Wikipedia will eventually triumph over all other existing encyclopedias. Does any edition of Britannica or Encarta have a “List of films ordered by the use of the word ‘fuck’“?
Yesterday’s featured article was about philosopher and socialist Hilary Putnam, who is the Putnam in the “Quine-Putnam indispensability thesis” and definitely my kind of thinker. (By that I mean I admire his style, not that I am even remotely in his league.) Partly I’m sympathetic because I was accused in the mid-90s by a theologian friend of suffering from terminal case of functionalism.
Putnam is a kind of anti-Chomsky, having developed the dominant model in the theory of mind, but moved away from it as a result of seeing its weaknesses, even as others have gone on to develop it. From his Wikipedia entry I liked this quote especially, under the heading of “Criticism”:
“Ironically, Putnam himself may have been his own most formidable philosophical adversary.”
Dude.
Huh. Funny you should mention functionalism. It draws the same kind of strawman criticism that the EM attracts. That’s not to say that there are no valid criticisms of this mind theory. It’s just that the most vocal critics aren’t smart enough to know what they are. They just regurgitate the same tired old rubbish (Chinese room anyone?).
Anyway, everyone should check out the wiki on P2X Receptors. If you get past the bad grammar and dodgy spelling, it’s very informative. Change your life, even.
Ooh! Hilary Putnam. Desert island reading matter.
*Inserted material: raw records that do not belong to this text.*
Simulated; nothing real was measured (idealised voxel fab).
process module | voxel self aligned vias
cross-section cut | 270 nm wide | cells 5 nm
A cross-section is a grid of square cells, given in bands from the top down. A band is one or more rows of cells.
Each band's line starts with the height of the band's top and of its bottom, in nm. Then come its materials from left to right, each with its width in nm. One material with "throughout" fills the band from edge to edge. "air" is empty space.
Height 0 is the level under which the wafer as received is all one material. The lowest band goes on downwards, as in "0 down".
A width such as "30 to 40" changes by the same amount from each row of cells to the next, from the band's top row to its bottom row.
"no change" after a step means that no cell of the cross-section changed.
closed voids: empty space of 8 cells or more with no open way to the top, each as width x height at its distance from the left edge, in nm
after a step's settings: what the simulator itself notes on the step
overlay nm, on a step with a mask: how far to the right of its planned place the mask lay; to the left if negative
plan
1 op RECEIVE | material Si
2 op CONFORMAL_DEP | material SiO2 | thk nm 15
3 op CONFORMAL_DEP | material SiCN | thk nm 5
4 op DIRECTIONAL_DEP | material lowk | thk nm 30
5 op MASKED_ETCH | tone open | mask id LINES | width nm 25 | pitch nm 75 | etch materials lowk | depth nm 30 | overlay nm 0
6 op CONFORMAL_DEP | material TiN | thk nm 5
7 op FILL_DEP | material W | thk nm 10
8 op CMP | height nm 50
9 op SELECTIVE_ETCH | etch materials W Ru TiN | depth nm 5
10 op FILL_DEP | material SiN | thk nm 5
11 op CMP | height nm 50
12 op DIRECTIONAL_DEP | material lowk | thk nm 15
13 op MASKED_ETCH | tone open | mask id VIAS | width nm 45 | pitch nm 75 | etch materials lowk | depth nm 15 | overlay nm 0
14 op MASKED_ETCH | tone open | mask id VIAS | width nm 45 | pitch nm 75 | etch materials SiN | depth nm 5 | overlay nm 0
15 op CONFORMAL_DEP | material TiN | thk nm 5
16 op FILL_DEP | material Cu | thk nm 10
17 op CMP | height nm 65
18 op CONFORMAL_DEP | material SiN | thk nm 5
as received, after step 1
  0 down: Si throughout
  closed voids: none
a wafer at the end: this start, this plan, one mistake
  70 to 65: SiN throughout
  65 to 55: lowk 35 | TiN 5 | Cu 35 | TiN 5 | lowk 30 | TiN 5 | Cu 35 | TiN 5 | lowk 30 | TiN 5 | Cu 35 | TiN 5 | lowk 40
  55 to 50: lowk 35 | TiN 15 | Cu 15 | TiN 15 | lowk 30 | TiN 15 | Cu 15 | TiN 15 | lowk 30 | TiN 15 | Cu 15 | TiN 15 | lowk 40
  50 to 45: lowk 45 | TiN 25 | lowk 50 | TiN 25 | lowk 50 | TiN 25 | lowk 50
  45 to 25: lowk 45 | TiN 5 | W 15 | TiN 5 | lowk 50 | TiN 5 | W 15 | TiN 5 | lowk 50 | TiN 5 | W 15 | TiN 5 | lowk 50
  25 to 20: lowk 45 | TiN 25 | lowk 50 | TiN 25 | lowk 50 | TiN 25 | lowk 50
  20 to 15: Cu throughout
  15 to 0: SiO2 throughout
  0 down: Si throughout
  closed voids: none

The talk page for “List of films that most frequently use the word fuck” is worth a look too. Its tone ranges from the pensive (“Just out of interest, does this only cover the word ‘fuck’, or does it also cover ‘fucking’, ‘fucker’, etc.?”) to the admiring (“I found this to be totally awesome”) to the profound (“Nobody will be killed or maimed by inaccurate ‘fuck’ usage data”) and back again. Does Putnam evoke the same range of responses and, if not, why not?
Functionalism is dead. Even Kim thinks that the qualia objection succeeds.